What the CNC Machine Shop Means to You

Take a look around. What do you see? Metal. You see things made out of metal, you see things with meal parts, and you see other things that – somewhere along the line – depended on metal to be manufactured.

You’ve heard of the large computers that were so large they took up entire rooms. Yet you’re likely reading this article on a small computer, or maybe even an ultra-portable tablet or phone. Without the fast, effective, and precise machines used to make the components that go into your computer, things would be very different and the possibility of living in a society where computers only exist in small numbers would be very real.

While it might seem like something you hardly need to worry about, it never helps to know about how the many things you come to rely on came to be. That’s where the unsung hero of the manufacturing world enters the equation: the CNC machine shop.

The CNC machine shop is the oft-forgotten shaper of the many metal parts, components, products, and things that have come to make a difference in our lives.  By exact definition, a machine shop is nothing more than a place where metal is cut, formed, and shaped by – you guessed it – machine tools. However, the concept of the machine shop has evolved from something akin to the fabled medieval “smithy” to modern high-tech multi million dollar businesses without a hammer or anvil to be found.

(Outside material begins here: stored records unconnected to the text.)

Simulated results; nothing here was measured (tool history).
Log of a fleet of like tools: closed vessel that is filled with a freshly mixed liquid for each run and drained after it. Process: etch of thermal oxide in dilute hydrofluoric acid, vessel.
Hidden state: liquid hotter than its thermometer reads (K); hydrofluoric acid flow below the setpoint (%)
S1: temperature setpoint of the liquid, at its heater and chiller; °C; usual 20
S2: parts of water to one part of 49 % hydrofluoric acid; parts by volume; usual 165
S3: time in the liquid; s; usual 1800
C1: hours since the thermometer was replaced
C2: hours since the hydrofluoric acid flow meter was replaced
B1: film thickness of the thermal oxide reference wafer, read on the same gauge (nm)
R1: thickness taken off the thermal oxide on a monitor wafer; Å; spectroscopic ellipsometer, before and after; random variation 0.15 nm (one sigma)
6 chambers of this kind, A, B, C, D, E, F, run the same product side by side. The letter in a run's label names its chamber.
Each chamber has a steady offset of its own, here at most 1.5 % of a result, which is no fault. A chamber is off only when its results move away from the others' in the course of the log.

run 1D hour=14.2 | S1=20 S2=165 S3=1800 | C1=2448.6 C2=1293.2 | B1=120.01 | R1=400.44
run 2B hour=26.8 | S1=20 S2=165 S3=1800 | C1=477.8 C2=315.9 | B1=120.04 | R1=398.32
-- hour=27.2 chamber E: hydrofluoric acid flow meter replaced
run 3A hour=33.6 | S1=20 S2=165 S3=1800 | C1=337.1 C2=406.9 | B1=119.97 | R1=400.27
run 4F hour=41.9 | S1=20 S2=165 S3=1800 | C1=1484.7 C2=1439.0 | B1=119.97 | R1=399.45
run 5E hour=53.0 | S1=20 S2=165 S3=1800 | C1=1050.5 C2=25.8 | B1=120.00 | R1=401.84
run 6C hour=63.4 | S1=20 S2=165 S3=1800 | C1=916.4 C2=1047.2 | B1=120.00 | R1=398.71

Somewhere during the evolution of the modern machine shop the level of technology and innovation increased. With the impact of the industrial revolution,  the rapid production of tools precipitated the birth of tools that could mass-produce more tools. It might sound redundant, but it’s true. Imagine the first batch of machines capable of manufacturing more machines that would then manufacture even more machines.  With the ability to quickly fabricate and mass-produce machines with standard interchangeable parts, more businesses had the opportunity to produce more products.

So now, when you think about the metal components in your home, your car, or the machines that were critical when it came to making the parts that go into them, you take advantage of years of history and innovation dating all the way back to the industrial revolution and beyond.  Today however, the main technology responsible for most of the metal products we benefit from is CNC, short for computer numerical control.

When you drive your car or use your computer, you directly benefit from CNC machinery, a technology that the business barons of the industrial revolution could only dream of.  So what is it? Numerical control, in the simplest sense, refers to the automation of machine tools, like industrial milling and boring machines. This way, instead of machining tools being controlled by the hand-cranks and levers of the 18th century, they are fully automated by programmed commands, stored on the computer and easily repeated whenever the machine shop needs to run a second part. This makes producing the same part, over and over again extremely simple and cost effective.

Before CNC there as just numerical control, which required a programmer to produce tapes that were used to input the proper commands. However, once more modern computers came into prominence, number subroutines could be used to more quickly and effectively enter a list of points and speeds to produce the list of “instructions” a machine needed to produce a given part.

Before long, computer numerical control l (CNC) was used alongside with computer aided design (CAD), making both the design and machining of metal products even faster and more effective, bringing everything from car parts and precision electronic components from the manufacturer to your home, and ultimately expanding the kinds of products available to the masses.